The Trustee shall apply money contained in the accounts described below at the following respective times in the manner hereinafter provided, which accounts the Trustee hereby agrees to establish and maintain within the Bond Fund so long as this Agreement is not discharged in accordance with ARTICLE XIII and each such account shall constitute a trust fund for the benefit of the holders of the Bonds and the Bond Insurer, and the money in each such account shall be disbursed only for the purposes and uses hereinafter authorized.

(a) Interest Account . The Trustee, on each Interest Payment Date, shall withdraw and apply from moneys on deposit in the Interest Account for each series of Bonds an amount which shall be sufficient to pay interest payable on the outstanding Bonds of such series on such Interest Payment Date.

(b) Principal Account . The Trustee, on each Principal Payment Date, shall withdraw and apply from moneys on deposit in the Principal Account for each series of Bonds, an amount equal to the principal becoming due on Bonds of such series on such Principal Payment Date (other than a redemption date). Money in the Principal Account for such series shall be used and withdrawn by the Trustee on each Principal Payment Date solely for the payment of the principal of outstanding Bonds for such series.

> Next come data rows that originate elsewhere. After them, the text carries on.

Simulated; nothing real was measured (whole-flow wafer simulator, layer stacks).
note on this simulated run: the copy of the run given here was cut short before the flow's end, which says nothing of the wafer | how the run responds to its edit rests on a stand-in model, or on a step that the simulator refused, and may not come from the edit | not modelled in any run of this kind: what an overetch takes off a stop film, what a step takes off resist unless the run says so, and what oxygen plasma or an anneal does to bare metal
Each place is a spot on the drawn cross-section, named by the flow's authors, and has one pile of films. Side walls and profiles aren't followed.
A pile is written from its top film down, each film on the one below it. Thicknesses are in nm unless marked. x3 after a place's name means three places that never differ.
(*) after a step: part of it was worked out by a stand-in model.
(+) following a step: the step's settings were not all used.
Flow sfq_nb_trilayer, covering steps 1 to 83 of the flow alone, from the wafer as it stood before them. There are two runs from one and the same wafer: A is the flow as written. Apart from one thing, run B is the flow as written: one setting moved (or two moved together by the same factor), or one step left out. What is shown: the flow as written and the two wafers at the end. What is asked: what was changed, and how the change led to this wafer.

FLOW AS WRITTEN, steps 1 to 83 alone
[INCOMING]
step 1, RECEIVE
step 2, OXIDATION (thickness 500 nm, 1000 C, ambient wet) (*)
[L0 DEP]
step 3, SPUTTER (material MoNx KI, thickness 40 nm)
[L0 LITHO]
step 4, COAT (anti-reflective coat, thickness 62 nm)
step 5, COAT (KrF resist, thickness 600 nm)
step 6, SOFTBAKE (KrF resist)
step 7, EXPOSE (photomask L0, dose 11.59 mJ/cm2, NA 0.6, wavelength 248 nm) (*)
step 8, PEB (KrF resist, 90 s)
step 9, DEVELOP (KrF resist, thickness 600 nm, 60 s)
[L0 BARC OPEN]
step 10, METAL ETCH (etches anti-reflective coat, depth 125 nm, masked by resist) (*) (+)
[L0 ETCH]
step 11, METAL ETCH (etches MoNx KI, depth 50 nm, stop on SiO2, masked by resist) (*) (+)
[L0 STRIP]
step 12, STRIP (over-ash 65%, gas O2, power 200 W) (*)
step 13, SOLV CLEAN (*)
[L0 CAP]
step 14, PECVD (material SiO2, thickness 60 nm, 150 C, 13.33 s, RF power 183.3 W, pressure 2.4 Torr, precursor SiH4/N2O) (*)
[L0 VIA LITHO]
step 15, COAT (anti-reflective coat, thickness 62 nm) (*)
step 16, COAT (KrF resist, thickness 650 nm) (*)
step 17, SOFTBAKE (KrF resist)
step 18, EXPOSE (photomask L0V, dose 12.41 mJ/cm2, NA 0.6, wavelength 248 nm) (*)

(c) Redemption Account . The Trustee, on or before each redemption date, shall withdraw and apply from moneys on deposit in the Redemption Account for each series of Bonds amounts required to pay the principal of and premium, if any, and accrued interest on Bonds for such series to be redeemed prior to their stated maturity. Money in the Redemption Account for such series shall be used and withdrawn by the Trustee on each redemption date solely for the payment of the principal of and premium, if any, and accrued interest on outstanding Bonds of such series upon the redemption thereof prior to their stated maturity.

Section 5.03. First Mortgage Bond Fund . There is hereby established and created a fund to be designated “Hillsborough County Industrial Development Authority Pollution Control Revenue Refunding Bonds (Tampa Electric Company Project) Series 2007 First Mortgage Bond Fund” and with a further designation for each series. There shall be deposited to the credit of the First Mortgage Bond Fund for such series all payments, if any, made on the First Mortgage Bonds, if any securing such series of Bonds. The moneys in the First Mortgage Bond Fund shall be held by the Trustee in trust and applied to the amounts which the Company may be required to pay to the Trustee for deposit in the Bond Fund for the applicable series of Bonds and, pending such application, shall be subject to a lien and charge in favor of the Bondholders of such series.

Section 5.04. Payment of Bonds . The Trustee will make payments of purchase price of, principal of, premium, if any, and interest on the Bonds from moneys available to the Trustee under Section 4.07, Section 4.10 and Section 5.02; provided, however , that during an ARS Rate Period, payment of purchase price shall occur pursuant to Section 3.03(b)(5) hereof.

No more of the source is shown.